China revealed a new idea for the rest of the world Thursday: A way to spread its own so-called “Great Firewall” to other countries around the world in an effort to control how information travels around the internet, Agence France-Press reported.

The Communist Party government wants "to put forward a 'China scheme' or a 'China solution' for the tough issue of cyber governance," a coordinator of cyber affairs for China’s Ministry of Foreign Affairs Long Zhou told reporters gathered for a briefing of the plan, according to AFP.

In recent months, China has further tightened its control of internet access within its borders. In November, it passed a bill that limited some free speech online and strengthened guidelines against some internet service providers.

China also planned to share its findings with the rest of the world, including Russia.

China has long been criticized for censoring and withholding internet access to its citizens, blocking such major global sites as Google, Facebook and Twitter. Facebook, in particular, created software that blocked specific posts following the 2016 U.S. presidential election after “fake news” articles spread and influenced the campaign. The site specifically developed the software in an effort to break back into China after it was shut out in 2009, The New York Times reported in November.

Facebook’s kowtowing to China’s massive market was defensible from a business standpoint. China had almost 700 million internet users, or rather 1 in 4 of the world’s entire internet users, and its electronic commerce foothold represents 40 percent of the entire globe, the Washington Post reported in May.

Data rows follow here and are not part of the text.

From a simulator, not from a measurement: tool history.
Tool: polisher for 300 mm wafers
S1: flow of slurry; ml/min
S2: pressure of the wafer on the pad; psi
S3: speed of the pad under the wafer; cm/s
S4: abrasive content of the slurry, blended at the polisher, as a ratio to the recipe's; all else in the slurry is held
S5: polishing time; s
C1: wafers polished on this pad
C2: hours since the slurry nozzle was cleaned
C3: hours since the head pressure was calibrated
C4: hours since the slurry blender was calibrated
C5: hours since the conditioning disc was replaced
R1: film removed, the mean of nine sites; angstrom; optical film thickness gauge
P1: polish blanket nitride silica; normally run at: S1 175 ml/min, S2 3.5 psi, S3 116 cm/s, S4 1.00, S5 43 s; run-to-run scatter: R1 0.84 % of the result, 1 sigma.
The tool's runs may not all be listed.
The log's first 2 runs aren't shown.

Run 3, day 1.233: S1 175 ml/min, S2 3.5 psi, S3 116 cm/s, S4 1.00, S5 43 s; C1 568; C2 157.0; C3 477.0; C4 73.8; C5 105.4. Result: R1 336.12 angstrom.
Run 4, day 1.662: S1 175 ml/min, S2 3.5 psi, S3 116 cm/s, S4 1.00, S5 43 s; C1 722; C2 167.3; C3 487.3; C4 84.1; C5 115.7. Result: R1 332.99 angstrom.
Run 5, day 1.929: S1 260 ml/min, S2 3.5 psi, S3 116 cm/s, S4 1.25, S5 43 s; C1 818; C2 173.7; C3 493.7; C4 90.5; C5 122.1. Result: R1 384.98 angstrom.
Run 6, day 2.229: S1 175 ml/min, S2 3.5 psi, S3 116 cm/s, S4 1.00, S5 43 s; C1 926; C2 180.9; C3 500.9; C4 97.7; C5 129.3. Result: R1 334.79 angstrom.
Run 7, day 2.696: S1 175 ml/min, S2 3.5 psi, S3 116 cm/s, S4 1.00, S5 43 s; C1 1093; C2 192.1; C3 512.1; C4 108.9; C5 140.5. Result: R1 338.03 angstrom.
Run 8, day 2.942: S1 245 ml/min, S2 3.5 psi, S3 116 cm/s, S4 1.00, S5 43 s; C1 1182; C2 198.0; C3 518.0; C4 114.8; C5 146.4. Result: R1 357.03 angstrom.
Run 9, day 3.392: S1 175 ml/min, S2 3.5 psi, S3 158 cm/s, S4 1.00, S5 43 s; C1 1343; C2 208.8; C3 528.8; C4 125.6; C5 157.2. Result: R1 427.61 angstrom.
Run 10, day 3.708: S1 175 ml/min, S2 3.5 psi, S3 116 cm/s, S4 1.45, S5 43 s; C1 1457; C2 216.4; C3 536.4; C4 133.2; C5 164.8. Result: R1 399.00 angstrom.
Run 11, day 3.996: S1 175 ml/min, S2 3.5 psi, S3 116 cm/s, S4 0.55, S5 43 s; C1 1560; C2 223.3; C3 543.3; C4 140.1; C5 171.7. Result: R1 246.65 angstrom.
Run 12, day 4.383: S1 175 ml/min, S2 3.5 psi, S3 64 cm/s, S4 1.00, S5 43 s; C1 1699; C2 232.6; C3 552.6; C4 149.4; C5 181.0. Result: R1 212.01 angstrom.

But it’s not as if China completely blocks social media. In fact, according to a study published by Harvard University in 2014, China has a very robust, but internal, social media market that’s equally as wild as the one Americans are familiar with, according to The Guardian. The difference was China vigorously monitors and removes any posts that may reference any negativity against or even for its government. Essentially it’s carried out to nix any chances of the Chinese people banding together.

"There is no absolute freedom in this world," Long said at Thursday’s briefing. "Cyberspace may be virtual, but the people who use it are real, so cyberspace must not be beyond laws."